There's an old joke about jazz musician's hell that goes something like this - An old jazzer finally turns up his toes and soon finds himself in a long queue at the entrance to hell. Up ahead of him he recognises a whole bunch of guys that he's played with at on time or another who have shuffled off the mortal coil in recent years. He taps the shoulder of the guy in front of him and says "Hey man, do we get instruments in there?" "Yeah," replies the guy. "We even get a choice - banjo or accordion".
Like many musicians I had always hated both instruments. With hindsight I realise that there is something about banjos and accordions that tends to attract the efforts of some profoundly unmusical people - far more so than with almost any other instrument. It wasn't until I first heard the music of Sivuca in the case of the accordion and Bela Fleck in the case of the banjo, that I began to revise my prejudice. I'm still not a huge fan of the banjo although I do recognise that there are some fine musicians out there for whom it is the instrument of choice, but the accordion has risen greatly in my affections.
I first heard an album by Sivuca in the early seventies, when I was managing a record shop in West London. It was a Vanguard album, long since deleted, simply called 'Sivuca'. The cover picture, as I remember it, was of a short, stocky, white haired, white bearded man playing a nylon string guitar outdoors against a backdrop of hills. I was intrigued and so put it on the turntable for a listen. I was completely blown away by it, despite the fact that it soon became apparent that Sivuca's principal instrument was not the guitar but the accordion (or, strictly speaking, its Brazilian equivalent, the Sanfona). I no longer have that album as I literally played it to death! The surface of the disc actually turned white over the years and it became unlistenable to. I had, of course, made a cassette copy of the album but that finally died about five years ago, when the tape stretched beyond playability.

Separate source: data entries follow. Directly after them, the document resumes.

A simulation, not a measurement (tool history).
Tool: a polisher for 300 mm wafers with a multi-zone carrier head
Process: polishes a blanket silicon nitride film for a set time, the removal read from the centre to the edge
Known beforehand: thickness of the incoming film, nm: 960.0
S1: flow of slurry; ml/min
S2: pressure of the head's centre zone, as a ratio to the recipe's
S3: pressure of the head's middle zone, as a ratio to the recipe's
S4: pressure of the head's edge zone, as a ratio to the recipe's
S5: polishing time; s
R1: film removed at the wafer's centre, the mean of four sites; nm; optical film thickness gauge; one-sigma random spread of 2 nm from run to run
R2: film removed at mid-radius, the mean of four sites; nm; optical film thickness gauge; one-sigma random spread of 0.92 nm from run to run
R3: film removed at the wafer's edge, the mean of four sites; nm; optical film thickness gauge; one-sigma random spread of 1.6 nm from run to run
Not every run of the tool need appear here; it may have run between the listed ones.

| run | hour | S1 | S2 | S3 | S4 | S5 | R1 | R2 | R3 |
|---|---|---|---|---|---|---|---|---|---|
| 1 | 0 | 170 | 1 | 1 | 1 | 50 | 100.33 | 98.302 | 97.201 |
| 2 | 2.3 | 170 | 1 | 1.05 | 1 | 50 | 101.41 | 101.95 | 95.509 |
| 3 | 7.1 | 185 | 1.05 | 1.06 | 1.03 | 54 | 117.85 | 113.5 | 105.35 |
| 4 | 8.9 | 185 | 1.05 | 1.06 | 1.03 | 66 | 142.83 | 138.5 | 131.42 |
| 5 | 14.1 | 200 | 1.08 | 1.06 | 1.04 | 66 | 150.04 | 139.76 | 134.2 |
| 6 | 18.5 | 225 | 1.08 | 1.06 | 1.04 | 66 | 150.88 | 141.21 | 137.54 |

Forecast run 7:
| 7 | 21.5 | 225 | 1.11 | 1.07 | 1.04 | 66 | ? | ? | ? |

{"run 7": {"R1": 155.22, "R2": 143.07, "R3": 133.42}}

That album turned me on to two things and confirmed a third: I recognised the potential of the accordion for the first time, I became obsessed with the triangle (more of this anon) and I realised that whenever I heard Brazilian music I tended to like it (and more of this anon as well). I began to search for recordings by Sivuca, although mostly without much luck. He featured on a fine album by Dom Um Romão called 'Hotmosphere', and cropped up on the Paul Simon album "Still Crazy after All These Years" as the featured soloist on "I Do It For Your Love", but it was not until I went Brazil for the first time that I was able to seriously expand my collection of his work.
In the meantime, the next accordion revelation was Jack Emblow. By the early 80's I was running a jazz club. I had a resident trio and would book a different soloist every week. The bass chair was shared by the late John McCartney, John Rees Jones (until very recently Humphrey Lytletton's bassist) and Peter Morgan (a fine player who has disappeared off my radar, and whom I would love to catch up with again). Pete was always suggesting soloists to me and one day persuaded me to book the duo of Jack Emblow and trumpeter / flugelhornist Johny McLevey. All I knew about Emblow (or Jack Elbow as he was known in the trade) was that for years he had provided the accompaniment for The Cliff Adams Singers on BBC Radio's horrendous 'Sing Something Simple' programme. As you can imagine, I took a hell of a lot of persuading over that one. Needless to say, the gig itself was a revelation to me and I continued to book Jack on a regular basis until the club closed a few years later. He subsequently became a regular member of Martin Taylor's 'Spirit of Django' group for many years. These days I believe he is in semi-retirement but still doing the odd gig here and there, although I did find this clip of him playing with another regular at my jazz club - Harry Pitch -when I was trawling the internet. www.youtube.com/watch?v=Tt2kGY3lmSE
In recent years I have been introduced to the music of the great French / Italian accordionist Richard Galliano, Marc Berthoumieux (another French wizard) and a whole host of Brazilians, most notably Toninho Ferraguti, who I was lucky enough to meet in Brazil last year. You can find examples of all of these on Youtube:-
So - I rest my case for the accordion - and I haven't even touched on the concertina or the Melodeon as yet. Tomorrow maybe...
(My apologies for stealing the title of Annie Proulx's excellent novel for this piece.)